July 15, 2010

Economics 101 for crew managers

Judging by the statements that come out from many shipmanagement setups regularly, Indian seafarers had better be cautious. They are too demanding when it comes to wages, and, unless they change their avaricious ways, they will ‘price themselves out of the market’. These arguments are usually accompanied by the other old shibboleth of ship owners that have run out of better retention ideas: a plea –almost a demand- for mariner loyalty.

I have been hearing the same monotonic applesauce for more than twenty years. Indian seafarer salaries, in Indian rupee terms, have grown multifold during this time, a fact that should tell these good folk that their arguments have failed. However, old habits die hard. More importantly and against this argument, salaries in dollar terms have not grown as much as believed- as I will show later.

I don’t think what I have to say will surprise these gentlemen; I am sure that many of them don’t really believe their own rhetoric anyway. However, their grand HRD plan has just one arrow in the quiver: staff ships in the cheapest way possible, and the palaver is meant to pressurise the presumably dumb sailor to accept lower wages, and to stick to the same shipping company for twenty years while doing so. On a daily wage basis; what I call the Lloyd’s Open Form for wages- No work, no pay.

The folly of expecting a daily wage earner to happily accept either a long term commitment or a lower salary would be hilarious if it wasn’t pathetic. That this patronising attitude attempts to hide a paucity of ideas is well sensed by mariners, who, when they have the choice, stay or leave companies on factors often unrelated to wages. True, a big difference in money will tempt anybody, but small differences are often ignored, especially by senior officers. Seafarers seem to expect market wages. If a company offers anything more than this then they will obviously choose it, and the better seafarers will eventually be found there. Simple fact of economic life.
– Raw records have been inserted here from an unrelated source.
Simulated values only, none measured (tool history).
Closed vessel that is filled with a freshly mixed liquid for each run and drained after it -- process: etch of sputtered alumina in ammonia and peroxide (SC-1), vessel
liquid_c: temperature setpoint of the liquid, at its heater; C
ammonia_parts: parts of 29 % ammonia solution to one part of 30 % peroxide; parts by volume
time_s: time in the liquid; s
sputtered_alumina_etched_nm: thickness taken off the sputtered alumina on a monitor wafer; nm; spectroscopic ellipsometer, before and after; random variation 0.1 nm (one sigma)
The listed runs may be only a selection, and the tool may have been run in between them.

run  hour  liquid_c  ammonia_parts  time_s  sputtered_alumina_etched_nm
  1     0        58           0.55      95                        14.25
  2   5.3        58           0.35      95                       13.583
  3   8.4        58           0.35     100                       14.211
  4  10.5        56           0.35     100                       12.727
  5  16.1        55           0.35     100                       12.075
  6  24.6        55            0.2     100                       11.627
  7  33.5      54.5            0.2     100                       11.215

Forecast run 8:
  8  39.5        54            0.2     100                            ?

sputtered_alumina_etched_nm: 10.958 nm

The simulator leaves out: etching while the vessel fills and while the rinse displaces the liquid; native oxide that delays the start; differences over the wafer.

These forces, people, are called market forces and for good reason. These forces multiply when applied to casual labour in any industry anywhere in the world. You don’t give seafarers any job security or pension; why on earth should they give you a long term commitment or accept lower than market wages? Would you do that?

Today, India lives in an age where a ten percent annual increase in salary is considered very disappointing by employees across industry ashore. Figures of wage hikes of fifteen percent are common, and higher not unusual. Shipmanagers wishing to employ officers from India better get used to this fact; they will do well, additionally, to read up on simple economics to understand inflationary pressures and how they impact salaries. They are competing with other industries in India for talent; they are not living in a cocoon at sea.

Shipping has been spoilt, in the last few decades, by the falling value of the Indian Rupee. Simply put, the US dollar today is six times the Rupee value it was when I first started sailing (although the exchange rate hasn’t really gone anywhere in the last few years, a fact I use to underscore a later point). This fact, as much as anything else, has allowed shipowners using Indian mariners to keep salaries low in dollar terms. Shipowners and managers have used this fact to essentially kill annual increments unless the demand and supply paradigm forced them to. Seafarers did not complain too much since they were taking more Rupees home. They were also, just by keeping dollars in Indian banks, getting returns exceeding twenty percent often: just the annual FCNR rate (got by keeping dollars in the bank, and getting dollars on maturity) during much of my sailing was nine percent and above. Combine this with the rupee depreciation, and one got handsome returns at zero risk.

That advantage has disappeared in recent times, and the situation will reverse. The Dollar/Rupee exchange rate is quite likely to work against seafarers in future, given the growing Indian economy and the economic mess in much of the West. In any event, the days of double digit returns with dollar deposits are over. What this means is that there will be greater pressure now on managers to raise salaries annually in dollar terms. These pressures will be in addition to the forces of demand and supply, which by all accounts, are likely to worsen in the next few years.

To illustrate with an example, a Master’s median salary, in dollar terms, was about 3000 or so around 1990 in an average foreign setup- I can recall earning around that much then. If I were to apply a 10 percent annual increment to this (remember, the 90’s were the start of a time when salaries in India started to take off post liberalisation), the equivalent salary, in dollar terms today, would be USD 20182. Yep, more than twenty thousand dollars.

This should kill the canard that salaries have zoomed. I would guess that a Master’s median salary today is less than half this figure on a foreign ship. So, if the industry thinks that Indian Masters are going to be satisfied, in the year 2020, with earning 9000 dollars or so every month (today’s rough levels), then they better think again, especially if the USD is falling.

Just one additional comment before I wind up. Another crew management litany is that Indians seafarers will suffer if Indian jobs are lost for any reason, including high wages. I beg to differ. Sure, some seafarers will suffer; those already in the profession and not senior enough to have saved enough or invested enough. What is more likely to happen, however, is that new talent will shun the industry and go elsewhere; it already is. These are not seafarers yet; they will not suffer the consequences of any downturn. Actually, the people who will suffer most are Indian shipmanagement companies themselves, who will see their body shopping revenues slowly going down the tube. This cycle has played out in many Western countries; India will be no different.

The industry had better come up with some new ideas for recruitment and retention. Not only did the old ones not work, but those are now very likely not applicable in the changing scenario. It is not Indian seafarers pricing themselves out of the market that is a threat to our industry. It is more likely that Indian shipmanagement will be mortally wounded if it runs out of sufficiently good ideas to attract quality talent. The threat is more from poor management than greedy seafarers.

Alternatively, managers and owners will just have to get used to paying higher and higher salaries- or continue playing the supply and demand game- and therefore should stop whining or trying to scare Indians into accepting lower salaries. Indian sailors are not as dumb as the shipmanagers think, or even hope.